I’ve learned through experience that people can easily forget, lose sight of, or develop individual, alternate ideas about the purpose of certain activities over time, especially long-standing regular activities. That’s why it’s critical to have an explicit statement of the vision for folks to be able to reference and to maintain a clarity and consistency of purpose for it. 

As alluded to earlier, it is best to have as many stakeholders as feasible be a part of the initial concept development effort itself. If not part of the actual brainstorming, then at least part of a sharing and feedback session. This allows team members to be engaged with the initiative from the outset and be a real part of the development of the strategic vision for the project and so, in turn, have a stake in the outcome. 
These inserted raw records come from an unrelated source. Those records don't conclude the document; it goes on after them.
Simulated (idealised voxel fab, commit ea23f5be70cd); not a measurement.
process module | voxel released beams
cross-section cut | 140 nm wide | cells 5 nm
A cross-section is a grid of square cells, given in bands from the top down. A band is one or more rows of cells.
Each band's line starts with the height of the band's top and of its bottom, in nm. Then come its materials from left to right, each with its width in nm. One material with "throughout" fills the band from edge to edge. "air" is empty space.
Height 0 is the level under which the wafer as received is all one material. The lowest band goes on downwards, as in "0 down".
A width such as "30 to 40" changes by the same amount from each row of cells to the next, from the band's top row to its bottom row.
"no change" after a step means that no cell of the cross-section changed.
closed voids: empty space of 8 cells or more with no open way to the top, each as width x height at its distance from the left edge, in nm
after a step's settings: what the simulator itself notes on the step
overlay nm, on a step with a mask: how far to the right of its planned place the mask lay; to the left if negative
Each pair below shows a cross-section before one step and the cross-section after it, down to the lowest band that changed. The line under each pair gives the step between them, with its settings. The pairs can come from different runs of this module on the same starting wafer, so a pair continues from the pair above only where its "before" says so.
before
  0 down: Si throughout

One can imagine a concept for a digital transformation project being composed of a target that is ‘all internal team members,’ and perhaps ‘all customers’ as well. Maybe the value for both is the same, such as “I can find my information faster and do my work more efficiently.” However, it’s also fine if they are different. For example, for employees it might be, “I can find my information faster and do my work more efficiently,” while for customers the value might be “Company X’s services are better now, and they are more responsive to my needs.”

It is perfectly acceptable for a common vision for one effort to encompass two (or more) targets, each having their own unique values. The key is that they are explicitly stated and shared widely.

Maintaining the Common Vision – Repetition, Distribution & Evolution

After the vision is expressed in an explicit format such as in the concept framework, then as execution enfolds, communicating the vision broadly, transparently and repetitively becomes critical for the vision to take hold as a ‘common vision’ that is shared, accepted, and executed on by all team members. 

This is especially true for any digital transformation project, whose outcome is largely defined by how well everyone is engaged and on the same page. While a concept can help get them on the same page at the outset, keeping them on the same page is the more persistent challenge. 

Repetition breeds familiarity, and familiarity breeds acceptance. One great way to deliver passive repetition (as well as most productive project management), is to manage the data, collaboration, and workflow of a digital transformation project on a single, transparent, central platform—and keep the common vision concept on the main page of that central project management platform. This ensures team members are always exposed to it, either when actively participating in the project, or just checking on its status.   

To distribute with more active repetition, set up periodic check-in sessions throughout the project life with leaders and any groups involved to discuss how the actual execution on the ground is matching the original targets and values of the vision and concept.  

As the project progresses and evolves, arrange prompt discussions around whether each group feels the vision is still ideal, or if they now have thoughts on a variation of the vision, or even a secondary vision that further aligns with their particular department at that particular time.  

These are important discussions to keep the vision relevant, shared, and fresh as stages and realities of the project change. Consider it “Common Vision Kaizen,” which means continuous improvement. And, as a benefit, any updates or revisions of the concept provide another excellent opportunity to share the common vision more broadly again.

Wrap-up

Summing up, the impact of effectively sharing a common vision is to inspire an organization to work at its best and be its most satisfied. There are three keys critical to the success of sharing the common vision:

1.     Pursuing a decentralized method of developing the vision,

2.     Explicitly defining the concept of the common vision in terms of targets and values, and

3.     Providing easy and repetitive exposure to the vision and keeping it fresh

 

A reminder: this ‘Sharing a Common Vision’ piece is the first deep dive of five best practices that were briefly detailed in my introductory article ‘5 Best Practices to Shepherd Your Organization Through Digital Transformation.’